Still, considering the brutal path Nkurunziza walked to secure the possibility of remaining in office, many say it’s wishful thinking to believe him.
Political violence and a failed coup attempt in 2015 prompted Nkurunziza, who’d been in office since the end of the nation’s bloody civil war in 2005, to announce his bid for a third term in office.
Critics decried the move as unconstitutional, and violence ensued, resulting in 1,200 deaths. Hundreds of thousands more fled Burundi for neighboring nations, and the International Criminal Court launched an investigation into alleged state-sponsored crimes.
Even with a nation in crisis, Nkurunziza’s cabinet last fall approved a referendum on lengthening presidential terms of office and relaxing a two-term limit, Reuters reported.
Ahead of the vote, held May 17, the nation became even more fissured, and more and more Burundians fled to neighboring Rwanda’s Mahama camp, now home to 64,000 Burundian refugees of Nkurunziza’s “campaign of terror,” the Guardian reported.
And when almost five million people took to the polls to decide on the new term limits, Human Rights Watch documented widespread instances of abuse against those refusing to vote, including the death of a man who didn’t have a voter registration card.
Still, many indicated their support for the president, whom they said provided better access to healthcare and brought more development, the New York Times reported from polling stations around the country.

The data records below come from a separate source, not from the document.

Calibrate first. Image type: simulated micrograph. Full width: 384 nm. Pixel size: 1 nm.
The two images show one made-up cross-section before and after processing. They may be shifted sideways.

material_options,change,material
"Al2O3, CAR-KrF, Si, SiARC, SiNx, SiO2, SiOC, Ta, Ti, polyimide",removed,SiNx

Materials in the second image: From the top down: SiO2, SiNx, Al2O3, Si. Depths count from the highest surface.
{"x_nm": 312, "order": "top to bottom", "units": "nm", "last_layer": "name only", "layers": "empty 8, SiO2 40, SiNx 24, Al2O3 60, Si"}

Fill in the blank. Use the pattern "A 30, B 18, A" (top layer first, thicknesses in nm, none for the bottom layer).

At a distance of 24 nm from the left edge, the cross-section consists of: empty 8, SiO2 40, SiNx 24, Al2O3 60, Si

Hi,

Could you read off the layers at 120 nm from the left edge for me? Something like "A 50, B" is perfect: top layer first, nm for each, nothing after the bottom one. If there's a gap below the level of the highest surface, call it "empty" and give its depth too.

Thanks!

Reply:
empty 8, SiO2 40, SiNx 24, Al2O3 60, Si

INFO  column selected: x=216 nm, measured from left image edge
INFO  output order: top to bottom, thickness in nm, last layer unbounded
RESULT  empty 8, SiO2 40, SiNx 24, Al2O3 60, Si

Ultimately, the amendment passed with 73 percent support, increasing presidential terms from five to seven years, and allowing incumbents to run after a second term after sitting out an election cycle.
Now, only weeks later, Nkurunziza is singing a different song, though the opposition is skeptical.
“I think the message is for his own (constituents) and not the public. He has lied to us since long ago,” Frederic Bamvuginyumvira, a former vice president who leads the opposition party Sahwanya-Frodebu, told The Associated Press.
Nkurunziza may be trying to rewrite the narrative that led to the current change in Burundi, but as the New York Times’ East Africa bureau chief Jina Moore recently wrote on Twitter, there is “time for many people to change many minds about many things between now & 2020.”
WANT TO KNOW
Dotard Meets Rocket Man
US President Donald Trump is no stranger to hyperbole. But when he says his meeting with North Korean leader Kim Jong-un Tuesday went “better than anybody could have expected,” he might well be understating things.
Amid fears of a disastrous clash of egos, Trump and Kim were able to establish a cordial relationship and sign a formal agreement, which Kim said made “a good prelude to peace,” Reuters reported.
Later, CNBC published the full text of that agreement, in which the leaders agreed “to establish new US-DPRK relations in accordance with the desire of the peoples of the two countries for peace and prosperity.” Moreover, Kim committed to “work toward complete denuclearization of the Korean Peninsula.”
With experts cautioning that denuclearization will be difficult to push through or monitor effectively, US Secretary of State Mike Pompeo said separately that the summit should set the framework for “the hard work that will follow.”
While that work is undertaken, crippling US sanctions on North Korea will remain in place until the Hermit Kingdom has reached a point in denuclearization in which it “can’t go back,” Trump told reporters at a press conference after the summit. He mentioned, however, that he “looks forward” to lifting the sanctions.
“Adversaries can indeed become friends,” Trump added.
ESP vs. ITA
With the World Cup set to kick off on Thursday, Italy and Spain squared off over the European Union’s refugee crisis this week after Italy’s new government turned away a rescue ship carrying some 629 migrants.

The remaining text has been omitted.